Spring 2016

@UMICHLAW

Former Clerks and Faculty on the Legacy of Justice Antonin Scalia

By Katie Vloet

Justice Joan Larsen of the Michigan Supreme Court, an adjunct professor  at Michigan Law and a former clerk for the late Associate Justice of the  U.S. Supreme Court Antonin Scalia, speaks at his memorial service.
Justice Joan Larsen of the Michigan Supreme Court, an adjunct professor at Michigan Law and a former clerk for the late Associate Justice of the U.S. Supreme Court Antonin Scalia, speaks at his memorial service.

Supreme Court Associate Justice Antonin Scalia “truly valued our input. He had no use for sycophants. He wanted to get things right; and, therefore, he valued clerks who would argue with him about why his initial thinking might be wrong,” Joan Larsen wrote in The New York Times about her former boss after his passing in February.
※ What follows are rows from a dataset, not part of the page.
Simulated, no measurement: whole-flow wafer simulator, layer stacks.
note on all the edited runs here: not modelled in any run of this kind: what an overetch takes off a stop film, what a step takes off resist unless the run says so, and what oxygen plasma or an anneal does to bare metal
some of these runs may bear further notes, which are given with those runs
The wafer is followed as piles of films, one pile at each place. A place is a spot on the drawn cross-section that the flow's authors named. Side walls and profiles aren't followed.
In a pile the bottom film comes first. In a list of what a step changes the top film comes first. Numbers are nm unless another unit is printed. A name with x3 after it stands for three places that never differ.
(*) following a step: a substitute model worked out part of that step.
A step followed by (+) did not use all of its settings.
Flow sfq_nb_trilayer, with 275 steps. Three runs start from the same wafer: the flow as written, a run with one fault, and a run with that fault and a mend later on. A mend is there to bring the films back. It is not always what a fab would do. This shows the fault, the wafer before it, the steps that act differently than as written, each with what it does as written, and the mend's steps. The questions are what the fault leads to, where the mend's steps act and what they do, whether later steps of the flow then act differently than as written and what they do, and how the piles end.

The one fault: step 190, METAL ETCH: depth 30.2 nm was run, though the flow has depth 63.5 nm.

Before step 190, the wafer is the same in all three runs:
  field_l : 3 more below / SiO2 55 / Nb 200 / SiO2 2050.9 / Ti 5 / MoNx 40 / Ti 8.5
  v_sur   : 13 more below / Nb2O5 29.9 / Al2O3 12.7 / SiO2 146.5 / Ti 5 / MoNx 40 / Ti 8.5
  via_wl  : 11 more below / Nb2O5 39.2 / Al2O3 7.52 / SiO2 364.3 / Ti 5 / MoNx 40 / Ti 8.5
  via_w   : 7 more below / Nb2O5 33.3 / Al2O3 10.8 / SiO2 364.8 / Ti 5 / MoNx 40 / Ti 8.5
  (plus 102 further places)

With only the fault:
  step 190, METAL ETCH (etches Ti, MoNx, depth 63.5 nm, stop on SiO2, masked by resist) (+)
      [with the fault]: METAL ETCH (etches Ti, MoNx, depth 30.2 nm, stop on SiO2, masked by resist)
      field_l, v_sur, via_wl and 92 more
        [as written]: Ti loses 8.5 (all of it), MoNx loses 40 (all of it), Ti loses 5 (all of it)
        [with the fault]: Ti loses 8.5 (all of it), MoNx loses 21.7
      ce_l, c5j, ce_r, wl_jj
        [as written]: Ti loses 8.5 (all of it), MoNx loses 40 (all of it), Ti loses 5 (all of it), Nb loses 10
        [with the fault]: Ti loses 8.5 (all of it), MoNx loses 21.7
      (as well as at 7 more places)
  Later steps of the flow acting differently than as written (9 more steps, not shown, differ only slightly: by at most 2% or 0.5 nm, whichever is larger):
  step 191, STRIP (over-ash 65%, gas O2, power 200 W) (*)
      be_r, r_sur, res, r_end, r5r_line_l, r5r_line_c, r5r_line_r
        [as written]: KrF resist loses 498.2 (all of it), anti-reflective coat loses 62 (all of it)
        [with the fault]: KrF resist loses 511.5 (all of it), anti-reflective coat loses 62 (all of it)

“If you could prove your case, you could win him over,” wrote Larsen, a longtime faculty member who last year was appointed a justice of the Michigan Supreme Court and remains an adjunct professor at Michigan Law. “But it could not be done with appeals to emotion, or outcome, or legacy, or anything else. The only way to convince him was to show him that the law was on the other side (usually by peeking nervously over his shoulder as he read, and questioned, and then reread the cases). My proudest moment as his clerk was convincing him, with two sleepless nights of research into dusty old precedents, that a criminal defendant should win a case that none of the justices originally thought he should win. I’m pretty sure that was the moment he was most proud of me, too.”

Larsen, who clerked for Justice Scalia in 1994–1995, was one of the Michigan Law faculty members who spoke or wrote about the justice’s legacy in the days following his unexpected death.

“The justice had an insatiable appetite for argument and discussion, he always engaged my points head-on, and he consistently made me feel like he valued my opinion— though I succeeded in changing his mind about something of even mild consequence only once, so far as I know,” said Professor Gil Seinfeld, who clerked for the justice in 2002–2003 and was the “counterclerk”—a liberal clerk in the conservative chambers—that year. 

“He was incredibly energetic and witty, and, yes, he could be combative, but even in his most combative moments—at least with me—it was obvious how much he loved and took pleasure in the exercise of working through a complex and contentious legal issue. It was a privilege to clerk for him.”

The only regret that Seinfeld voiced during a talk with Michigan Law students was that the justice did not exhibit more of the qualities that he demonstrated in private in public forums as well. “I’m here to report to all of you, especially those of you who, like me, disagree with him deeply, that he was very, very hard not to like if you knew him personally,” he said. “I think we all have something to learn from that example.”

The passing of Justice Scalia “could mark a turning point in the history of American law,” Richard Primus, the Theodore J. St. Antoine Collegiate Professor of Law, wrote in Politico

“Few justices changed the constitutional-law conversation as much as Scalia did, and the possibility of President Barack Obama’s appointing a replacement could give the court a majority of Democratic appointees for the first time in more than 40 years, promising a big legal shift in the years to come. But even before the full impact of Scalia’s departure can be assessed, his absence is almost certain to change the outcomes of several major cases pending this year before the court, on issues ranging from election law to church and state.”

During a conversation at Michigan Law, Primus focused on how Justice Scalia brought textualism and originalism to the forefront with his adherence to the idea of the “rule of law as a law of rules.” 

Primus, a constitutional law professor, explained that during Justice Scalia’s education and early career, controversial decisions such as Brown v. Board of Education, Reynolds v. Sims, Miranda v. Arizona, and Roe v. Wade drew increasing criticisms that justices were becoming policymakers and departing too much from the meaning of the Constitution. Justice Scalia championed textualism and originalism in the midst of this backlash, promoting the ideas symbiotically along with a broader national movement.

“He stood for and promoted this set of ideas of how to think about the law that were marginal before he started and are mainstream to dominant before he’s done,” Primus told the audience. “Justice Scalia had a larger impact on the way we think about the law than any other justice in my lifetime and probably longer.”